Unique right eigenvector for row stochastic matrix

Question

Suppose $P$ is a row-stochastic matrix. Then $1$ is a right-eigenvalue of $P$, and any constant vector $v$ will satisfy $Pv=v$. When is it the case that only constant vectors solve $Pv=v$? In particular, I am wondering if this is the case if if $P$ is irreducible and aperiodic.

Answer 1

The condition that $P$ is irreducible is enough to guarantee that property.
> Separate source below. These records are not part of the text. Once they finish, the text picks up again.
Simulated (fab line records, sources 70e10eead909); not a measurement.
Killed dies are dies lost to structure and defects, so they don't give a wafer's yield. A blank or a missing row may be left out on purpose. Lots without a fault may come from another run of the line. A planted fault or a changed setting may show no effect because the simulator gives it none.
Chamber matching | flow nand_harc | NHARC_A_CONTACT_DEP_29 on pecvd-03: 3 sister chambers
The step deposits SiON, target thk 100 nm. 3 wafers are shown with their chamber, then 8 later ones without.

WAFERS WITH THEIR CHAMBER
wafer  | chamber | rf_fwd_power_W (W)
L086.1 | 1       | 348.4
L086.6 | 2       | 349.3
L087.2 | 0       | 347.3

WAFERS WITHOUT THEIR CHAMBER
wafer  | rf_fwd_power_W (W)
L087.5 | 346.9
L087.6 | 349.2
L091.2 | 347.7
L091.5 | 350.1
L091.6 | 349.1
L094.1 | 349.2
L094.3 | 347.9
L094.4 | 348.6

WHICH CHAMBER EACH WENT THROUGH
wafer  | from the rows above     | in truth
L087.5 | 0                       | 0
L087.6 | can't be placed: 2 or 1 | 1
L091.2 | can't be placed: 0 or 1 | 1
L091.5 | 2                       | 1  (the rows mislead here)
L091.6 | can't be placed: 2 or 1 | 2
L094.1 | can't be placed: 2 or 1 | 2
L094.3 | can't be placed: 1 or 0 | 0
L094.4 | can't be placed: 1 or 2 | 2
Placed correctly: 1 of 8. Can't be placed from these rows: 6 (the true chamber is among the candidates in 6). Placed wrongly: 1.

We need to show that $Pv=v$ implies $v_1=\ldots=v_n$. Let $v_p$ be the smallest component of $v$, so that $v_i \ge v_p$ for all $i$. Let $U \subseteq \{1,\ldots,n\}$ be the set of those indices for which $v_i=v_p$. Note that $U\neq \emptyset$ since $p \in U$. If $m \in U$, then $$ (P v)_m = v_m = v_p. $$ Now, because $P$ is row-stochastic, the left hand side of the above equation is a convex combination of the components of $v$, while the right hand side is a minimum-value component of $v$. The only way that a convex combination of elements can yield a value equal to the minimum element is when all elements with a positive coefficient (here, all $v_k$ such that $P_{km}>0$) are equal to the minimum. Thus, $m \in U$ implies $k \in U$ whenever $P_{km}>0$. Since $P$ is irreducible, this implies $U=\{1,\ldots,n\}$, hence $v_1=\ldots=v_n$.